Fixtures vs. Personal Property

     Business equipment that is not classified as a fixture is personal property. Computers, forklifts, store display fixtures, paper supplies, and machining equipment are all examples of business personal property. Portable partitions inside a building to create office work areas that are connected to the building only by the electrical, computer, and telephone wiring are personal property, not fixtures.

    Over time, classifications of fixtures change as technology or usages change. For instance, the larger IBM mainframe computers used to be so large that entire buildings were built around them. Those computers were fixtures because they were an integral part of the buildings they occupied, including the wiring, platforms, and associated air conditioning. Today's computers with more power and capacity fit on desks, and are personal property. Telephone systems for large buildings were fixtures and now can also be personal property, since most are portable, move with the tenant rather than the building, and utilize wiring that remains fixtures. Multistory printing presses that occupy whole buildings are fixtures, but large modern web presses and offset presses are personal property, not fixtures.


Real Property Attributes 

Physical Attributes of a Specific Property

    In the previous section, real property was defined as a specific parcel area on the surface of the land, plus the subsurface and air above the surface and the improvements and fixtures attached to the land. That statement basically says what things are included in real property, but it doesn't describe or define the things that exist in, on, or over the land's surface. Nor does the bare definition give a person any idea of the ways the property could be used.

    The physical property is actually defined by facts about the property that clearly identify the composition, construction, or nature of the various significant items found in and on the land itself. In some cases that list of facts can be fairly limited - and the physical property can be described exactly as of a given date. For instance, flat desert land with no known mineral or water resources would only need a limited description of the subsurface and surface geology, the slope of the surface, and any vegetation growing on the land.
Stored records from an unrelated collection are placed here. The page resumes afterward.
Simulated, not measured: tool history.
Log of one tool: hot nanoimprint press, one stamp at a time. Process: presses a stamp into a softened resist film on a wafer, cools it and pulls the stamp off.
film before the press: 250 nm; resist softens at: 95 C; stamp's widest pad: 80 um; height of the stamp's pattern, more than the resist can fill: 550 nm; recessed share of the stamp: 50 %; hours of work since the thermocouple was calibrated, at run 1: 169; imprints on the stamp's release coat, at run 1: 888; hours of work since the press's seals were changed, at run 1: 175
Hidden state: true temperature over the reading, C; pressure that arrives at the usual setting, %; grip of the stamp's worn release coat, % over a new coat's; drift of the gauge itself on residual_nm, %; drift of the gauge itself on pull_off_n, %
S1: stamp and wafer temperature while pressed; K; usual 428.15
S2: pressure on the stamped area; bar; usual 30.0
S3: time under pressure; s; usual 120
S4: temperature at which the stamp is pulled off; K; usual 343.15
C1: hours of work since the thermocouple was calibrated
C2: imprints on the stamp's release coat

    The important facts about most California property make a much longer list than the four items above. Some of the major categories of description include soil type, elevation, slope, vegetation, minerals under the surface, type of improvements, size, construction, exterior, interior, color, and utility services on the property. Minor, but potentially important facts include an almost endless list of other words to describe the facts about the physical property.

    A property's physical attributes are all the ways to factually describe the components of the real property, and all of these attributes contribute to the assessable value of the property.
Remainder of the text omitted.